I was in a debate last week on financial support for asylum seekers, a matter on which the court recently found the Home Secretary’s rationale for decision-making was inadequate. I said, and repeat, that I am sorry that the announcement of the Home Secretary’s review following that decision will be made when Parliament is not sitting. There might be less call for judicial review if there was less call for the Government to think again or to express their thinking clearly.

Part 4 of the Bill will be dissected and analysed and will, I am sure, have many other quite rigorous things done to it—but not just by the lawyers. These are citizens’ issues, none more so than the clauses on interveners. The NGOs have an important role and we will—or, I would like to say, we would—lose the benefit of their intervention if the clause were to remain in the form in which we have it now. I look forward to the modifications that the Minister trailed at the start of this afternoon’s debate.

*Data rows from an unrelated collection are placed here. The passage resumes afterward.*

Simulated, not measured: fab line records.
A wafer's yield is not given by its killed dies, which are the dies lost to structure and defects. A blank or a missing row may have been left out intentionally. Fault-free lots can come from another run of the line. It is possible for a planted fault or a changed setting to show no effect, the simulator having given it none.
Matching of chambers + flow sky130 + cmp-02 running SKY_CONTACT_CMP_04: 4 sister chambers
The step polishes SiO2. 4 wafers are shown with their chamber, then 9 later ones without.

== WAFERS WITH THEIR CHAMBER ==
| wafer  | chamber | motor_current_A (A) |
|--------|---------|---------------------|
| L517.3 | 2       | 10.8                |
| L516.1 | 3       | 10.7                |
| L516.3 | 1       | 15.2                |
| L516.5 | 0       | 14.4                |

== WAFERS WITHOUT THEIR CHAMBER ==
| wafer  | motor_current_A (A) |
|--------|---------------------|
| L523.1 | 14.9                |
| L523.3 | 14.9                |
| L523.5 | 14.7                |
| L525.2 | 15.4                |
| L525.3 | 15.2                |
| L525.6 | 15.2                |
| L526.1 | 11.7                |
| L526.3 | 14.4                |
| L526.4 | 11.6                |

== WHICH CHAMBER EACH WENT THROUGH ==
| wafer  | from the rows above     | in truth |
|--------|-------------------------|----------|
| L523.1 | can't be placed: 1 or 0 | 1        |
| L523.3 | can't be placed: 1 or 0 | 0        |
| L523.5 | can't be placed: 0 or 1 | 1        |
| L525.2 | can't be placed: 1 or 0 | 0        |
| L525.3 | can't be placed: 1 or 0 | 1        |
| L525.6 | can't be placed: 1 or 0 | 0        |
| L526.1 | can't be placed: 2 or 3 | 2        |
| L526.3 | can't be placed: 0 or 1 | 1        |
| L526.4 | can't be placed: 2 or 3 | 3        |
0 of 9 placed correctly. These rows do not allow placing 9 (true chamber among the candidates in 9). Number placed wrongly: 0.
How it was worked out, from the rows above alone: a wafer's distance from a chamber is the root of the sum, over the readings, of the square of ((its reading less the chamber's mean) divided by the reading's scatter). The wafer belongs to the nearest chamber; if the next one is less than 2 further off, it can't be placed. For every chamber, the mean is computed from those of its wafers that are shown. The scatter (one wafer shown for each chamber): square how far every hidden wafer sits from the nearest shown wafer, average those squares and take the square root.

There has been reference, too, to the Lord Chancellor’s powers. I can see that there may be a need to allow for tweaking if practice shows that something is not quite workable, but whether a matter is, for instance, of general public importance seems to me to come close to being a political judgment.

With regard to care workers, the clauses on which were covered my noble friend Lady Barker, I am generally sceptical of the creation of new offences when there are others that would cover the matter, but clearly this has been the subject of very considerable and careful attention. I congratulate my colleagues who ensured that the Bill deals with abuse or “wilful”—which I take to include reckless on the basis of discussions on another Bill—neglect by care workers, and I would put “care” in quotation marks in this context. We are all aware of the scandals that have come to light, though not before much suffering on the part of those who are dependent on others for their care. I am not wholly clear whether issues of whistleblowing, inspection powers and management are all adequately dealt with elsewhere. However reprehensible the actions of an individual worker, it is unlikely that there is not a management issue as well.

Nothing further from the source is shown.